Plastic Addiction

Plastic Addiction

Plastic Addiction is part of  SMALLER FOOTPRINTS: Artists Examine Global Warming
co-presented by MOAH– MUSEUM OF ART & HISTORY, Lancaster CA and WEAD- Women Eco Artists Dialog

January 28, 2016 11:00am — March 27, 2016 06:00pm
Opening Reception: Saturday, January 30, 6 to 8 p.m.
Location: MOAH: CEDAR, 44857 Cedar Avenue, Lancaster, California, USA


Statement for the piece

A smaller footprint is on my mind as an artist, an educator, a citizen and a mother. Living in densely populated Silicon Valley, between the Pacific Ocean and San Francisco Bay’s unique eco-system, my projects are oriented towards a better understanding of our surroundings and the consequences of human activity on our watershed and the ocean.

As I walk along the Pacific Ocean or the bay, I collect all sorts of findings (mostly plastic) and create temporary assemblages that I photograph and show to my students (on screen, not printed), when working on a project about pollution awareness in the region where we live.

“Plastic Addiction” is composed with plastic debris found on the beaches in Santa Cruz and San Francisco.

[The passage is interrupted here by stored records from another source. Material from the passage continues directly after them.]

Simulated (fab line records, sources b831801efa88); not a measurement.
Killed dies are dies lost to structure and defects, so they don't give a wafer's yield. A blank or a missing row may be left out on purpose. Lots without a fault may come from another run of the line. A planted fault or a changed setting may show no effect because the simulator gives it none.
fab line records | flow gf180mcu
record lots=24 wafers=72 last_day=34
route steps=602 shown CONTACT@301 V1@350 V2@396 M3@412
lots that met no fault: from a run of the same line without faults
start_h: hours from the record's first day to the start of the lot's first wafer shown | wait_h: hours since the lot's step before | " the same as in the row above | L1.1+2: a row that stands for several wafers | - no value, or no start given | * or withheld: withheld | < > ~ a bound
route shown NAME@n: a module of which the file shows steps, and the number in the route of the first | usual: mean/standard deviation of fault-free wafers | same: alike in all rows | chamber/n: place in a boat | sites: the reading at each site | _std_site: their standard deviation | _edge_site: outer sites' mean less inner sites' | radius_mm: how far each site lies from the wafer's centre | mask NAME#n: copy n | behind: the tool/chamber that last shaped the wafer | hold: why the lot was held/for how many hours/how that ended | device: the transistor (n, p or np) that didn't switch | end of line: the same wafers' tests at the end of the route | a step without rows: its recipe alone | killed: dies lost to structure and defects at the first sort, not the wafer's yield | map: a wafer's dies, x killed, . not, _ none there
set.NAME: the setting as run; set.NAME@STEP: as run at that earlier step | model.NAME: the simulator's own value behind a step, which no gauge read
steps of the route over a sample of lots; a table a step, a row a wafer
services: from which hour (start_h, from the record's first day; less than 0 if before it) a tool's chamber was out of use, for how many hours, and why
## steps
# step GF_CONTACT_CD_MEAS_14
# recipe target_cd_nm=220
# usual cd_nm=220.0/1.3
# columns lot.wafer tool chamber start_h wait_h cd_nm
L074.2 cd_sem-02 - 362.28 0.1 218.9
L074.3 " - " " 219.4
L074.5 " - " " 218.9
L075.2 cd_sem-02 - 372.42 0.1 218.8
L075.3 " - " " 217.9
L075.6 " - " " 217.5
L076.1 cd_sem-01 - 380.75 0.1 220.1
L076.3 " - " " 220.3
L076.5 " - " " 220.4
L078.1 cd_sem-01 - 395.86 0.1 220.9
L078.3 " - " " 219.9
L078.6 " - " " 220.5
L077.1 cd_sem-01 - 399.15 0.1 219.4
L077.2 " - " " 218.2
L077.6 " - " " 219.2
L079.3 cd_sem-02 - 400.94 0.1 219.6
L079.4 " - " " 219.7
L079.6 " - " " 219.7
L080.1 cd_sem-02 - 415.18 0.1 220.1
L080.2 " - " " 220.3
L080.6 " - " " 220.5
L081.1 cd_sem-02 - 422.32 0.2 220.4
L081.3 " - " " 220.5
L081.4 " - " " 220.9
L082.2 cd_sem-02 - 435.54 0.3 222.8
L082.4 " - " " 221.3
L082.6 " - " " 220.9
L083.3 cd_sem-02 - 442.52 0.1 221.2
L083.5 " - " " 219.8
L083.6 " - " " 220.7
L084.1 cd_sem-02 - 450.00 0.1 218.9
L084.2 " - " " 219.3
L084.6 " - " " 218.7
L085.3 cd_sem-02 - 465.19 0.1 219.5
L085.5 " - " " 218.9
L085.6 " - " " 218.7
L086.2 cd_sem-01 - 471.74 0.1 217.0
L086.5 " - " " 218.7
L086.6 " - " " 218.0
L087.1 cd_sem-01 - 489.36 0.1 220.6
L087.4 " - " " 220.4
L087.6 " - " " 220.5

The millions of tons of plastic floating in the ocean pose a serious threat to many marine species. More than half the world’s sea turtles have eaten plastic.

Plastic is everywhere in our lives and changing our consumption habits is difficult, but there are some things we can do. We can stop using all the plastic that we use only once (plastic bottles, straws, coffee cups with plastic lids), and stop using products that contains microbeads.

I am working with Montalvo Arts Center on a program that integrates the arts into the elementary school curriculums in our region. I developed an ensemble of lessons that address environmental issues and I recently created a 6 lesson project: “The Water Project”, about the water cycle, our waterscapes, our water consumption, how to protect our watershed, the consequences of our plastic addiction on the ocean and the marine species endangered by the plastic pollution.

Recently I created a participative installation, a large shadow theatre with video projection “Species Encounter: Dive In!” about the consequences of plastic pollution in the ocean. At the de Saisset Museum, I created a large scale installation with murals, videos and objects, “Sip. Do Not Gulp.”, about the history of water in the Santa Clara Valley in which the visitors were welcome to write on the mural their thoughts about water and the drought. At the Santa Cruz Museum of Art and History, my installation “Plankton, Our Invisible Foundation”, addressed the importance of plankton in the marine eco-systems. The plankton drawings, made of reflective stickers, glowed under black light, and the visitors were invited to complete the mural.